Lastly, there are reasons why organisations could be non-transparent about the use and the inner working of ML applications. Being transparent may hamper their competitive position and the possession of intellectual property. Besides that, if people know how a ML model takes decision, they could game the results, by adapting their behaviour to get a certain outcome. This may impose risks, for example if the ML application is used to detect financial crime.

5.2.7 Challenge 7: Operationalizing Regulations Applicable to ML Applications

The financial sector is highly regulated, but what it means for the use of ML and what future regulations will require from organisations is not yet crystallised.

The enforcement of legislations lies in the hands of several regulatory bodies, among which the Dutch Data Protection Authority (Autoriteit Persoonsgegevens) and the DNB. Furthermore, financial institutions have extensive responsibilities to organise internal supervision and compliance with the GDPR and other legislation. According to the interviews with the Dutch Data Protection Authority, organisations have to be develop a particular level of maturity to be able to do so effectively. A privacy officer in one bank endorsed that the bank has organised its own internal supervision, but that there is little external supervision. This lack of external supervision could lead to undetected risks in the use of ML within the financial sector. Furthermore, the daily supervision of the DNB hardly looks at ML applications at the moment. This will change in the future by the EU AI act, which gives the DNB a mandate to do so.
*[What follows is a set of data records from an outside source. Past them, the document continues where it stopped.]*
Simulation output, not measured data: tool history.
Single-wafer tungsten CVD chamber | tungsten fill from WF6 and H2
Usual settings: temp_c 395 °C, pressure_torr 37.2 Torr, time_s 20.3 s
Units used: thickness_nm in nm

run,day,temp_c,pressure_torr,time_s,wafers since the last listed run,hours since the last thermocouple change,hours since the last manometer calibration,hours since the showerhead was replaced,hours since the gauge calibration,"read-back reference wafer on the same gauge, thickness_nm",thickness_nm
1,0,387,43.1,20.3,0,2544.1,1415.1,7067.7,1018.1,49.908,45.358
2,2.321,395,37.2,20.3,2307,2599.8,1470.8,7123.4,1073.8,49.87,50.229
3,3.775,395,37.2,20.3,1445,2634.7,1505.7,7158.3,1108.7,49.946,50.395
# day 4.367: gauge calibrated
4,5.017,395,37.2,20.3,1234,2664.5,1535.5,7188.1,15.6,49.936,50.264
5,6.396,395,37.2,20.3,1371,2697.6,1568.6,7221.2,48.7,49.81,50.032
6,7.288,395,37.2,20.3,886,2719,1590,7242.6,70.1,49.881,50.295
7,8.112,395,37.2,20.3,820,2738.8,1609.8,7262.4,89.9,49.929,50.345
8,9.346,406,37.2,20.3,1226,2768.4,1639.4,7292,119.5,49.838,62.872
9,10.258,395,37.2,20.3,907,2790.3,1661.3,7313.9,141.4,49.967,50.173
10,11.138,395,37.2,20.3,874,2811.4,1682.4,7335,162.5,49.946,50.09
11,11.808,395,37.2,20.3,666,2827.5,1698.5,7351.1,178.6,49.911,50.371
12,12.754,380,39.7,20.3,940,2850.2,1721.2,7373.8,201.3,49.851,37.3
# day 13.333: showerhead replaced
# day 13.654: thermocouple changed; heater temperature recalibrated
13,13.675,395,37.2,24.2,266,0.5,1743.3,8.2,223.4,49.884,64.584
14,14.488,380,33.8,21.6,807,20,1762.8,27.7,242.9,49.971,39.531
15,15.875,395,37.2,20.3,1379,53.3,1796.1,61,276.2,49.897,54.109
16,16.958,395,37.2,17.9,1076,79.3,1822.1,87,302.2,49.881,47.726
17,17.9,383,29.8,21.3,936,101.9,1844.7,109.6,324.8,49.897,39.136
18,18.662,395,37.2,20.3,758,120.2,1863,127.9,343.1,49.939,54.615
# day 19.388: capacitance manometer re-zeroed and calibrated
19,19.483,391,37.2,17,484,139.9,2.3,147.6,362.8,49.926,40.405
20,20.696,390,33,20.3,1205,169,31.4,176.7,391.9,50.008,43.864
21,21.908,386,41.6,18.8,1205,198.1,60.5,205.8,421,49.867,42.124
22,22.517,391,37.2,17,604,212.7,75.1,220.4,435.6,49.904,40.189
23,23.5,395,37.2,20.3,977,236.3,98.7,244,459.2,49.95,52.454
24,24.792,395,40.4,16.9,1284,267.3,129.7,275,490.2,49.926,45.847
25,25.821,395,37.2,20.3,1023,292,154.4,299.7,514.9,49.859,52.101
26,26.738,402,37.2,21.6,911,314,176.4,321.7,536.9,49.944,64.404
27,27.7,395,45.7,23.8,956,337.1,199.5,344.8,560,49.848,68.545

As illustrated, current legislation and the proposed EU AI act are considered insufficient to enforce a responsible way of developing and using ML applications. Currently, banks are left free to organise this themselves, but the privacy officer of one bank points out that guidance from external higher authorities on how to deal with ML would be very welcome.

It is still too early to understand how the final EU AI Act will look like, and how it will affect organisations. The GDPR caused a substantial increase of awareness on data protection and privacy among organisations, so the question is whether the AI act has the same effect on AI within organisations. How the AI act will be adopted in organisations will in turn influence the position regulatory bodies take.

6 Guidelines for Sociotechnical Specification

In the final stage of the Design Science Research (DSR) project, we developed an artefact to translate the validated dimensions and found challenges to an updated practice for MLOps, extending the initially mapped practice (see Fig. 1). This practice contains (1) an iterative lifecycle that operationalizes a sociotechnical lens on ML applications across the ML lifecycle, also adding a dedicated subpractice stage on sociotechnical specification, and (2) a set of ten guidelines for organizations to establish this practice.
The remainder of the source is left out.